On 9/1/23 05:07, Hongyu Wang wrote:
Uros Bizjak via Gcc-patches <gcc-patches@gcc.gnu.org> 于2023年8月31日周四 18:16写道:
On Thu, Aug 31, 2023 at 10:20 AM Hongyu Wang <hongyu.w...@intel.com> wrote:
From: Kong Lingling <lingling.k...@intel.com>
Current reload infrastructure does not support selective base_reg_class
for backend insn. Add insn argument to base_reg_class for
lra/reload usage.
I don't think this is the correct approach. Ideally, a memory
constraint should somehow encode its BASE/INDEX register class.
Instead of passing "insn", simply a different constraint could be used
in the constraint string of the relevant insn.
We tried constraint only at the beginning, but then we found the
reload infrastructure
does not work like that.
The BASE/INDEX reg classes are determined before choosing alternatives, in
process_address under curr_insn_transform. Process_address creates the mem
operand according to the BASE/INDEX reg class. Then, the memory operand
constraint check will evaluate the mem op with targetm.legitimate_address_p.

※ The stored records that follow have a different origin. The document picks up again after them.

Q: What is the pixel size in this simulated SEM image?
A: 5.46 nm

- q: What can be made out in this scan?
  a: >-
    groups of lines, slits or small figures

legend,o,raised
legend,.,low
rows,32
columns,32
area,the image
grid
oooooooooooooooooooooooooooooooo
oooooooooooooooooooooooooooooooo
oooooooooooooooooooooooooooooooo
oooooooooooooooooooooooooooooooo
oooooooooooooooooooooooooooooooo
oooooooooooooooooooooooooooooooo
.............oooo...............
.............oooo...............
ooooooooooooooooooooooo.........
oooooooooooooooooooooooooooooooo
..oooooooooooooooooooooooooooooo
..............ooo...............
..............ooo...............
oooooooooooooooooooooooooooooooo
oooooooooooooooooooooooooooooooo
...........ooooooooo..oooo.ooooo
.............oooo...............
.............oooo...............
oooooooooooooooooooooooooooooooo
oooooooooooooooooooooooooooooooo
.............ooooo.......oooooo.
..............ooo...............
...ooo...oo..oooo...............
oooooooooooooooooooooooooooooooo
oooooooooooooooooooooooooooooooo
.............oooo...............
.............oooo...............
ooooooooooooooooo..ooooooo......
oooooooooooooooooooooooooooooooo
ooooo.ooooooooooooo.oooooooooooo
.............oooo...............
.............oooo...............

If we want to make use of EGPR in base/index we need to either extend BASE/INDEX
reg class in the backend, or, for specific insns, add a target hook to
tell reload
that the extended reg class with EGPR can be used to construct memory operand.
CC'd Vladimir as git send-mail failed to add recipient.
I think the approach proposed by Intel developers is better. In some way
we already use such approach when we pass memory mode to get the base
reg class. Although we could use different memory constraints for
different modes when the possible base reg differs for some memory
modes.
Using special memory constraints probably can be implemented too (I
understand attractiveness of such approach for readability of the
machine description). But in my opinion it will require much bigger
work in IRA/LRA/reload. It also significantly slow down RA as we need
to process insn constraints for processing each memory in many places
(e.g. for calculation of reg classes and costs in IRA). Still I think
there will be a few cases for this approach resulting in a bigger
probability of assigning hard reg out of specific base reg class and
this will result in additional reloads.
So the approach proposed by Intel is ok for me. Although if x86 maintainers
are strongly against this approach and the changes in x86 machine
dependent code and Intel developers implement Uros approach, I am
ready to review this. But still I prefer the current Intel developers
approach for reasons I mentioned above.